Monday, July 10, 2017

very weird vibe


interested in/fascinated by

how people express their thoughts and ideas and memories:  I guess that's why I like to read Internet Comments and Reader Comments.  It gives insight into how people think.  (And how some of them spell, yikes....)  It helps me to see stuff, and imagine things....

Something I noticed before I'd ever had much exposure to the Internet is that, starting this century, more people started using fantastically vulgar language more often.  I don't know why, but I noticed it in movies, TV shows, and TV shows on cable, and also in real life.

Sometimes I think Oh, they shouldn't say that; there are other ways to express that thought without the curse word or vulgarism (?)...  Then I think, No, we support free expression, we don't support censorship.  Then I think, Seriously?  all the time?  Every other word??

Then I think, If I'm trying to be a writer, then I have to have all the words.  ...Mustn't shy away (murmurs to self while shying away...)

I read somewhere that "the f-word" is Anglo-Saxon in its origin.

My people?  My people came up with that?  ("My people" -- lol...)

Then there's the reversing of meanings:  I remember in the seventies for a while if something was good, some people would say, "Oh, it's bad!"  (Meaning it's terrific.) 

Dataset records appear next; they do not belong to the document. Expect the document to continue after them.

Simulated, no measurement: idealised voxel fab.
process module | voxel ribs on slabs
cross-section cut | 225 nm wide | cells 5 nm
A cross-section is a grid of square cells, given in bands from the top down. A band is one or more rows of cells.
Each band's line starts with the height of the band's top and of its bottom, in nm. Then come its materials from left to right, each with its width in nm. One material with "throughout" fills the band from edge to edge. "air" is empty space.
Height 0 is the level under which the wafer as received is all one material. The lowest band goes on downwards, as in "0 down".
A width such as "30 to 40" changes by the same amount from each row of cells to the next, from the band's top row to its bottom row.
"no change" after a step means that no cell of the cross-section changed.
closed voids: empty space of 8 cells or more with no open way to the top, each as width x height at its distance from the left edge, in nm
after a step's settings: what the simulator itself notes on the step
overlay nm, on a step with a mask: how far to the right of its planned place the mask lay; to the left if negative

Now, it seems the expression is "badass."  Must we add the word "ass" onto -- many other words?  Well, apparently we must -- one day a young lady came into my office and started talking about the new job she hoped to move into (in manufacturing), and she stated with confidence, "I'm a good-ass worker."

People should start putting that on their résumés....

In today's styles of speech, some people use the traditional Anglo-Saxon adverb to describe things they don't like, and some people use it to describe what they really strongly do like.

On You Tube, I was looking for various different recordings of "Ode to Billy Joe" and I found one that's recorded from the original single.

(If you want to find it, it has this picture

and the title of the post reads, "Bobbie Gentry, 1967:  Ode To Billie Joe -- original Capitol 45 rpm Disc.")

So then where there are Comments, people start expressing their enthusiasm for "vinyl" -- now that music is digital, there's a contingent of aficionados who only prefer vinyl.  Is that an affectation, or do you think it's a real thing?

Anyway, the first three Comments run:

Whipsters Idle ----------- Fucking vinyl.  Sounds awesome.

Ron Schalow ---------- What kind of vinyl again?  Intercourse vinyl?

bill carson ---------- Bangin vinyl!


Ken Seabury ------------ First time I heard this was on an AM radio as a seven-year-old back in 1967.  Brings back a lot of memories!  Blows my mind that this was 49 years ago!

Nicholas A. ----------- good music is timeless    ☺

clarkewi --------- The "Summer of Love".  I was in Connecticut and this song dominated the NYC radio stations.  Put a very weird vibe on that summer '67.  Then late in the summer Jimi Hendrix exploded on the scene with "Are You Experienced???"  Incredible times that really haven't ended yet.

William Jones ----------- I still have the 45 record in my collection.  Great haunting melody.


I like that set of Comments.  A country song from a Mississippi-accented artist "dominating" the New York City radio stations.

"Put a very weird vibe on that summer '67." 

It's as if a door is opened to imagination and experiences and adventures.

When I take Comments or Reader Comments and put them on here, I take the ones I think people might like or get something from, or laugh at...  There are many, many Comments which I do not type here.  I think that's called "curating" -- Curated comments are made available ...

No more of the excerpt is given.